“No movie that is just about two gay cowboys would have such a shelf-life in this culture focused on the next big thing;”
Some movies are pervasive. They exist so prominently in the common knowledge of society that actually sitting down and watching them is overkill. Such was the case with Brokeback Mountain. Granted I had seen clips of it before, but it was a movie about two gay cowboys. That’s all that needed to be known for me to make references that parade me as someone with their finger on the pulse of society, so that’s where I left it. But tonight I decided to change that.
As I slid my bootleg Korean screener copy of Brokeback Mountain into my Xbox One, I thought to myself “how much else is there to know”. But I was convinced that there was something else there. No movie that is just about two gay cowboys would have such a shelf-life in this culture focused on the next big thing; something had to be different about Brokeback Mountain.
The first thirty minutes (and I know it was thirty minutes because it was at that point that a “NOT FOR RESALE. SCREENING PURPOSES ONLY” tag scrolled along the bottom of my screen) were about what I expected. Two cowboys who “weren’t gay” but had sex while they were supposed to be looking after sheep. Unsurprised, I decided to look deeper. So I started to focus on the performances.
These two men, played by Jake Gyllenhaal and Heath Ledger, are about what you’d expect. They ride horses, they aren’t that nice to sheep, and they eat beans. But there is also this palpable anger to these performances as well. At first I took it as bad acting, each one of them refusing to completely commit to the role and thus creating this emotional barrier between them and the camera, but then I realized that the emotional barrier was the acting.

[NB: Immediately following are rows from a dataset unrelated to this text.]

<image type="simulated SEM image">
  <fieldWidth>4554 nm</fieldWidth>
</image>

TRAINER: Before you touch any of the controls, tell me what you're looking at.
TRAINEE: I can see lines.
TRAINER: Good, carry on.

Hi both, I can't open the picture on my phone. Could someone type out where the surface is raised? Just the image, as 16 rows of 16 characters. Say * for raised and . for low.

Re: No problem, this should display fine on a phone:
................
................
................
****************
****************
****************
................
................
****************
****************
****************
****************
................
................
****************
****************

Brokeback Mountain is a film that takes place in a time when being gay wasn’t okay, but it’s easy to forget that because it doesn’t shove that fact in your face. You have to look for cues, like the performances from our two main characters. These performances focus on the repressed sexuality that boils and seethes deep inside of them until it finally rushes to the surface climaxing in a very emotional fight between the two men. They have been conditioned to hate gay people, and therefore have been conditioned to hate these feelings they have for one another.
These emotions only continue to grow and fester as the film takes us forward a few years, We see both men get along with their respective families, but they yearn for one another. Maybe not all of the time, but those emotions are still very much a part of them. These feelings of anger and hatred are subdued by feelings of happiness when they finally see each other again, but they resurface when the fairytale comes to a close.
This constant battle of having to hide your love and repress your sexuality drives this film, but not in dialogue. As a matter of fact, aside from one very emotional scene toward the end of the film, very little of this is actually said. But it is conveyed. I have no doubt in my mind that Brokeback Mountain features two of the best performances I have ever seen in any movie in my lifetime. It’s because of these performances that this movie worked. It’s because of these performances that it was transformed from “the gay cowboy movie” into something truly beautiful.
So what was Brokeback Mountain about? Sure, you could argue that it was about the struggles of gay people in the past; struggles that they still face to this very day unfortunately. Or you could argue that it was about love, and how unrelenting a force it is when you find it in its purest form. But to me at least, Brokeback Mountain was about the impact that one person can have on your life.
You may meet them on the street, or at a bar, or on a mountain while you’re heading sheep, but when you find the one you make room in your soul for them. That space is shaped specifically for them, and nothing else can fill it. That means when they aren’t there the hole is empty, and you’ll do anything to fill it again. But sometimes it’s impossible.